# Custom Models and Training with TensorFlow

In [1]:
import tensorflow as tf
from tensorflow import keras

import numpy as np


TensorFlow’s API revolves around tensors, which flow from operation to operation—hence the name TensorFlow. A tensor is usually a multidimensional array (exactly like a NumPy ndarray), but it can also hold a scalar (a simple value, such as 42).

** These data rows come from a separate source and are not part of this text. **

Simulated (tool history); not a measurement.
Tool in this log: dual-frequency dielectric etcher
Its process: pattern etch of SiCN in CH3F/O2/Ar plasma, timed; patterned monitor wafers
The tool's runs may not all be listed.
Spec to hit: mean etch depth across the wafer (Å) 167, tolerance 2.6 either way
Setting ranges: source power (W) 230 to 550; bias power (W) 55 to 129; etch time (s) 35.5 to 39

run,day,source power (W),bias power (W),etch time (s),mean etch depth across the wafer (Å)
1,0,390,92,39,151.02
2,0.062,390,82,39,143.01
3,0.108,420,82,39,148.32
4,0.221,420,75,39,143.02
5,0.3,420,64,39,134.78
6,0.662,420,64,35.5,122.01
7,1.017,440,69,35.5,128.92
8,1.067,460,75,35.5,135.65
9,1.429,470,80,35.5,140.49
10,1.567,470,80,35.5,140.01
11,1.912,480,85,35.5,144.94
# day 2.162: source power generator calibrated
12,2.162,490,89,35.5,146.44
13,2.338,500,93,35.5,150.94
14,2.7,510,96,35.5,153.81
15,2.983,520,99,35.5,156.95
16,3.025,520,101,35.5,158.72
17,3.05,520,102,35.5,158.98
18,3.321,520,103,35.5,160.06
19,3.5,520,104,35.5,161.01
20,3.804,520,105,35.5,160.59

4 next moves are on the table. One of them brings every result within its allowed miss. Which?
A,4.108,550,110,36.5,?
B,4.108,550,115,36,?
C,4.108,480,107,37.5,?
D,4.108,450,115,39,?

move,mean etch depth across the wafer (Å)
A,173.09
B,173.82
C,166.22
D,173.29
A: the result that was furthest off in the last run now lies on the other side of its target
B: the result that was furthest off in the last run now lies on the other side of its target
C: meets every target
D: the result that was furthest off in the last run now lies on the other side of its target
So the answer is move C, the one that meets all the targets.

## Using TensorFlow like NumPy

### Tensors and Operations

In [2]:
tf.constant([[1., 2., 3.], [4., 5., 6.]]) # matrix

<tf.Tensor: shape=(2, 3), dtype=float32, numpy=
array([[1., 2., 3.],
       [4., 5., 6.]], dtype=float32)>

In [3]:
tf.constant(42) # scalar

<tf.Tensor: shape=(), dtype=int32, numpy=42>

In [4]:
t = tf.constant([[1., 2., 3.], [4., 5., 6.]])
t.shape, t.dtype

(TensorShape([2, 3]), tf.float32)

In [5]:
t[:, 2]

<tf.Tensor: shape=(2,), dtype=float32, numpy=array([3., 6.], dtype=float32)>

In [6]:
t[1:2, 2]

<tf.Tensor: shape=(1,), dtype=float32, numpy=array([6.], dtype=float32)>

In [7]:
t + 16

<tf.Tensor: shape=(2, 3), dtype=float32, numpy=
array([[17., 18., 19.],
       [20., 21., 22.]], dtype=float32)>

In [8]:
tf.add(t, 16)

<tf.Tensor: shape=(2, 3), dtype=float32, numpy=
array([[17., 18., 19.],
       [20., 21., 22.]], dtype=float32)>

In [9]:
tf.square(t)

<tf.Tensor: shape=(2, 3), dtype=float32, numpy=
array([[ 1.,  4.,  9.],
       [16., 25., 36.]], dtype=float32)>

In [10]:
tf.transpose(t)

<tf.Tensor: shape=(3, 2), dtype=float32, numpy=
array([[1., 4.],
       [2., 5.],
       [3., 6.]], dtype=float32)>

In [11]:
t

<tf.Tensor: shape=(2, 3), dtype=float32, numpy=
array([[1., 2., 3.],
       [4., 5., 6.]], dtype=float32)>

In [12]:
t @ tf.transpose(t) # dot multipication

<tf.Tensor: shape=(2, 2), dtype=float32, numpy=
array([[14., 32.],
       [32., 77.]], dtype=float32)>

In [13]:
tf.matmul(t, tf.transpose(t)) # dot multipication

<tf.Tensor: shape=(2, 2), dtype=float32, numpy=
array([[14., 32.],
       [32., 77.]], dtype=float32)>

Another operations available: 

        tf.add(), tf.multiply(), tf.square(), tf.exp(), tf.sqrt()  ...
        
        tf.reshape(), tf.squeeze(), tf.tile())  ...
        
        tf.reduce_mean(), tf.reduce_sum(), tf.reduce_max(), tf.math.log() - equivalents of np.mean(), np.sum(), np.max() and np.log(). 

### Tensors and NumPy

Tensors play nice with NumPy: you can create a tensor from a NumPy array, and vice versa. You can even apply TensorFlow operations to NumPy arrays and NumPy operations to tensors:

In [14]:
a = np.array([2., 4., 5.])
tf.constant(a)

<tf.Tensor: shape=(3,), dtype=float64, numpy=array([2., 4., 5.])>

In [15]:
t.numpy()

array([[1., 2., 3.],
       [4., 5., 6.]], dtype=float32)

In [16]:
tf.square(a)

<tf.Tensor: shape=(3,), dtype=float64, numpy=array([ 4., 16., 25.])>

In [17]:
np.square(t)

array([[ 1.,  4.,  9.],
       [16., 25., 36.]], dtype=float32)

### Converting Types

In [18]:
t2 = tf.constant(40, dtype=tf.float64)
t2

<tf.Tensor: shape=(), dtype=float64, numpy=40.0>

In [19]:
tf.constant(2.0)

<tf.Tensor: shape=(), dtype=float32, numpy=2.0>

In [20]:
tf.constant(2.0) + tf.cast(t2, tf.float32)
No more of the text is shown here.